Garth Pollard was appointed an independent Governor of Birkbeck in 2001 and has served as Deputy Chair of Governors since 2008. He is the Chair of the College’s Audit Committee and an ex-officio member of the Nominations and Remunerations Committees. He retires from the post in September 2012.

A partner at Clifford Chance for 26 years, Garth Pollard was Executive Partner and Chief Operating Officer for 10 years before his retirement in 2001. His particular legal expertise is in financial, taxation and human resource matters. He has held many committee positions; serving on a prison monitoring board, as Chair of a Housing Association and of an independent school, St Christopher’s, in Letchworth. He has recently joined the Council of Aldeburgh Music, enabling him to enhance his lifelong love of music.

‘I have very much enjoyed my time with the College, doing whatever Birkbeck has asked me to do!’ he says. ‘I learned a great deal during my 11 years on various committees, but I particularly enjoyed becoming involved in the work that goes on in the School of Science, as I have no science background at all.

‘For me, one of the things that makes Birkbeck remarkable, besides its academic distinction, is the relationship I’ve seen between the staff and students. It seems very different to when I was 18 and at university, or indeed even to the way my children related to their university tutors. At Birkbeck the relationship is much more interactive. You see an amazing mix of people of all ages and backgrounds, who have come together because they want to learn and to expand their horizons – often overcoming real difficulties to achieve this. It makes Birkbeck’s graduation ceremonies truly celebratory occasions.

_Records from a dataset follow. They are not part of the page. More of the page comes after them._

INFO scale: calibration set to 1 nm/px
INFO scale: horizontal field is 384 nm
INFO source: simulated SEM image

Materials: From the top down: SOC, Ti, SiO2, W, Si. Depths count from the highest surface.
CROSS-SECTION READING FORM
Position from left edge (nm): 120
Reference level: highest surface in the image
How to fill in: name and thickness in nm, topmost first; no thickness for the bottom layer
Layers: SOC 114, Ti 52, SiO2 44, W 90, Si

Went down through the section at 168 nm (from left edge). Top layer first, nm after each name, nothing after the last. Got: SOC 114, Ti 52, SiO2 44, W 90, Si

‘Members of my family have completed an MA and a doctorate at Birkbeck, so I know that from the student perspective the experiences have been truly positive also. Birkbeck is a special place, and I’m very happy to be continuing my relationship with the College as a Fellow. I particularly look forward to the Birkbeck Association coming to fruition.’

Oration

President, Master, Distinguished Governors, Graduands, Guests, and Colleagues,

It is my very great pleasure and privilege to be able to welcome Garth Pollard as a fellow of Birkbeck College.

Birkbeck has been extraordinarily fortunate in having someone of Pollard’s calibre as an independent governor for the past dozen years.

Running a successful College is very much like composing an intricate and intense opera. Benjamin Britten – a composer Pollard greatly enjoys - frequently wondered aloud what was needed to create something so enchanting that it would survive musical fads and restless audiences. When asked in 1949 why so much of his work was written for strings, Britten replied that strings best opened up possibilities for “elaborate divisi - the effect of many voices of the same kind” as well as an “infinite variety of colour – the use of mutes, pizzicato, harmonics and so forth.” He lauded musical “dexterity” and the “smaller combinations of players”, and spoke with disdain about people who prefer the“ the luscious ‘tutti’ effect from an orchestra” which “tend to cut off the upper partials and give the orchestra a constant rounded, booming and ‘fat’ sound”.

Translated from the world of music in the mid twentieth century to that of higher education in the twenty first century, this is Birkbeck’s mission. Birkbeck seeks to enrich and enchant individual lives by offering a space for complex voices, rich colours, and intimate intellectual engagement. Britten also claimed that “I don't like writing music in a vacuum. To my mind, actual contact with performance is very important.” As our distinguished alumni have been telling us for decades, Birkbeck seeks not only to broaden individual horizons, but also to forge better worlds. Like good music, intellectual pursuits are meant to make a difference.

Like Britten, Pollard knows that success requires precise thinking and sustained labour. Before joining us at Birkbeck, Pollard was an illustrious solicitor, with particular expertise in finance, taxation, and human resources. He qualified in Ingledew Brown Bennison and Barrett, and joined Clifford Turner in 1969. His rise was dazzling. He was made a partner in 1975, became executive partner in 1991, and took up the role of Chief Operating Officer in 1999.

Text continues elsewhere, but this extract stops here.